….We do not know how to pray as we should…. (Romans 8:26)
I find it liberating to know that the great Apostle Paul was dissatisfied with his prayer life. At least, that’s how I read Romans 8:26. And if he could admit that “we do not know how to pray as we should,” it’s a dead-on cinch that you and I don’t either.
One thing almost everyone in your congregation has in common on a typical Sunday morning is a dissatisfaction with their prayer life. That is not to say that all are doing poorly, only that none of us feels we have got it down right, that we are praying with the effectiveness we’d like.
In this life, we are always going to be doing things partially. “We know in part,” Scripture says. “We prophecy in part” (I Corinthians 13:9,12).

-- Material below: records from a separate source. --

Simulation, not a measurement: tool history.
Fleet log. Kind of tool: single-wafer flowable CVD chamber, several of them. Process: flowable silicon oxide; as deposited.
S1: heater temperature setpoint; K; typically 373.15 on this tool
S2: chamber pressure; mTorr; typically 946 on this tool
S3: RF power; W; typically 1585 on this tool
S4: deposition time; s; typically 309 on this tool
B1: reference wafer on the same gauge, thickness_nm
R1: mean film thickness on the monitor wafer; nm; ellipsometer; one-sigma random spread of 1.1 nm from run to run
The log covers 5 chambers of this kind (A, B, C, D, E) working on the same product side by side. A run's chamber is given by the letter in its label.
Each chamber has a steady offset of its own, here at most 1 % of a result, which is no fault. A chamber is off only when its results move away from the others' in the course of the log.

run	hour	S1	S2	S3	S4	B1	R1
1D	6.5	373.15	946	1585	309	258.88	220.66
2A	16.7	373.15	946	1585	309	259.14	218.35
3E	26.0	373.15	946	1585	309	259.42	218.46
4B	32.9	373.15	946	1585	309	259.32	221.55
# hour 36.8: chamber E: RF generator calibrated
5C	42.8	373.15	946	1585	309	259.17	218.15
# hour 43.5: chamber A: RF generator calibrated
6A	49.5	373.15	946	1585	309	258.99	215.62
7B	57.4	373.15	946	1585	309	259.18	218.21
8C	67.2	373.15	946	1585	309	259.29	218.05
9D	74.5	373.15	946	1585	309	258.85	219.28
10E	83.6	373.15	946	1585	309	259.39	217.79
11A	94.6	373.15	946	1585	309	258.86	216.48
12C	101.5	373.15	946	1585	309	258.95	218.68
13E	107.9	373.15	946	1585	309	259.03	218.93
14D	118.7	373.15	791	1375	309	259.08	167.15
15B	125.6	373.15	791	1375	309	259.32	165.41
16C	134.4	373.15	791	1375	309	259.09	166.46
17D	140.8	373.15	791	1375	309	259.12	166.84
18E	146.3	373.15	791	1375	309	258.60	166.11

Good music, they say, is music that is written better than it can be played. The Christian life is like that: written better than any of us can hope to attain in this life. The standard of God is still the same: “Be ye perfect even as your Father in Heaven is perfect” (Matthew 5:48). We will not attain it in this life, but that’s how it’s written.
So with your prayer life. You and I mumble in our prayers, like a child still learning to talk. It frustrates us and disappoints us, but–do not miss this–is oddly pleasing to the Father in Heaven.
Here are seven statements about your (and my) poor praying….
1. Your poor praying is a fact.
You knew it and you feel it often. In fact, unless you are one in a thousand, the fact that your praying is so poor has sometimes discouraged you from even trying to speak to the Father. Oh, friend. I want you to know you are not the odd man out. We are all in the same boat.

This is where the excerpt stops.